Some of my own speculations are shared below:
- The bazaar model will be challenged.
People will increasingly retreat into safer, semi-private collaboration spaces—places where they can trust that they’re interacting either with real humans (friends or friends-of-friends) or with systems that guarantee their interactions won’t be harvested for training or weaponized against them. What remains on the public internet will likely be reduced to:
a. anonymized, read-only modes of participation, or
b. collaboration spaces gated by social proximity, not pure openness.
- Secure software distribution will become a lot more important.
In a world where a large part of FOSS code is written by agents, focus moves from how software is collaborated on to how software is trusted once it leaves the repository. As code becomes cheaper and faster to generate, the real bottleneck—and the real risk—moves to the distribution layer: verifying that the binaries, containers, models, and modules we run are authentic, untampered, and traceable back to legitimate maintainers.

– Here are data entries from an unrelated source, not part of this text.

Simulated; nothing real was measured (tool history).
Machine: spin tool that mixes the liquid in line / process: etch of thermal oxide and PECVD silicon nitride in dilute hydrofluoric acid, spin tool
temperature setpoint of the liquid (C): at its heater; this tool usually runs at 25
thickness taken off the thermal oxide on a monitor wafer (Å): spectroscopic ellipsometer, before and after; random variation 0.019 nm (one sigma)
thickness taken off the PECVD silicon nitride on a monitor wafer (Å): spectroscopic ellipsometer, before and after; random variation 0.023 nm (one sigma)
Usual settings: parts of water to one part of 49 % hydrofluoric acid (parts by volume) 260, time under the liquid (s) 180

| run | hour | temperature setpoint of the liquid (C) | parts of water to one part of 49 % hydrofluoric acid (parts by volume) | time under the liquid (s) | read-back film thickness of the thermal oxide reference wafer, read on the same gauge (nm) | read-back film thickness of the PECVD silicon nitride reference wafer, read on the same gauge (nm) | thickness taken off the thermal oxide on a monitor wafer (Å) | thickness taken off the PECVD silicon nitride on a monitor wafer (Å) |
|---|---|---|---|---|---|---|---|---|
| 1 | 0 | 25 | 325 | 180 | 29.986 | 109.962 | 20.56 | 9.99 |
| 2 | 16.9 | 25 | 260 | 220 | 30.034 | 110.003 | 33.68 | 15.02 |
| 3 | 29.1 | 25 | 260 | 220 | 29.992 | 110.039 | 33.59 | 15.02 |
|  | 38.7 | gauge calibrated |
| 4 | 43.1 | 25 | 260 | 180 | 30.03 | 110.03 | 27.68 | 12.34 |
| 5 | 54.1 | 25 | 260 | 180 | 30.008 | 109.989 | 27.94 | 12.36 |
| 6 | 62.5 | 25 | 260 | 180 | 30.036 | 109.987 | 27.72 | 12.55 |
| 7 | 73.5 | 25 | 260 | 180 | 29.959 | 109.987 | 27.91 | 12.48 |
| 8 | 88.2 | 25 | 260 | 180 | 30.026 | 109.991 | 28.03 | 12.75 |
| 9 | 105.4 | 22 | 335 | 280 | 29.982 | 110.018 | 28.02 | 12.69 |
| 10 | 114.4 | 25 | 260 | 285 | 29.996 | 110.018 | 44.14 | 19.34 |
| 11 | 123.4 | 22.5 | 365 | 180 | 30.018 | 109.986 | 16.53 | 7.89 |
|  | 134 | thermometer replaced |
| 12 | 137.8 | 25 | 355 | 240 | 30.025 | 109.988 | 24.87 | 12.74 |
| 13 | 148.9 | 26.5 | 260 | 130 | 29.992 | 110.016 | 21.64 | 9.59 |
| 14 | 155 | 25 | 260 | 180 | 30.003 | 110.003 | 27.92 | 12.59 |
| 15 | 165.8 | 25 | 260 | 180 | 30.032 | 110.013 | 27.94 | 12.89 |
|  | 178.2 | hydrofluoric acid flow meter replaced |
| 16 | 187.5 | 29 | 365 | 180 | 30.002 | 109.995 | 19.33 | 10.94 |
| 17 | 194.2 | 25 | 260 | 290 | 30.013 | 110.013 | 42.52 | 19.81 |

- Traditional forges will be challenged.
Quoting from Zed:
Collaboration is continuous conversation, not discrete commits. You can’t snapshot every clarification, every pivot, every back-and-forth that shapes the code. We’re building a system that captures this entire dialogue: every edit, every discussion, linked durably to the code as it evolves. This frees collaboration from the rigid structure of commits.
I do share the same view and I do believe that in this new environment, decentralized alternatives shouldn’t simply imitate their centralized counterparts—they should diverge meaningfully.
Our Strategy & Objectives for 2026
- Doubling down on privacy.
The Radicle protocol remains the only privacy-preserving and censorship-resistant protocol for code collaboration. I consider this an asset, so I am proposing that in 2026 the team should double down on those foundations—making the protocol even more resilient and making collaboration over private repos both:
a) much more user-friendly and simple, and
b) much more robust (likely introducing models for encryption at rest).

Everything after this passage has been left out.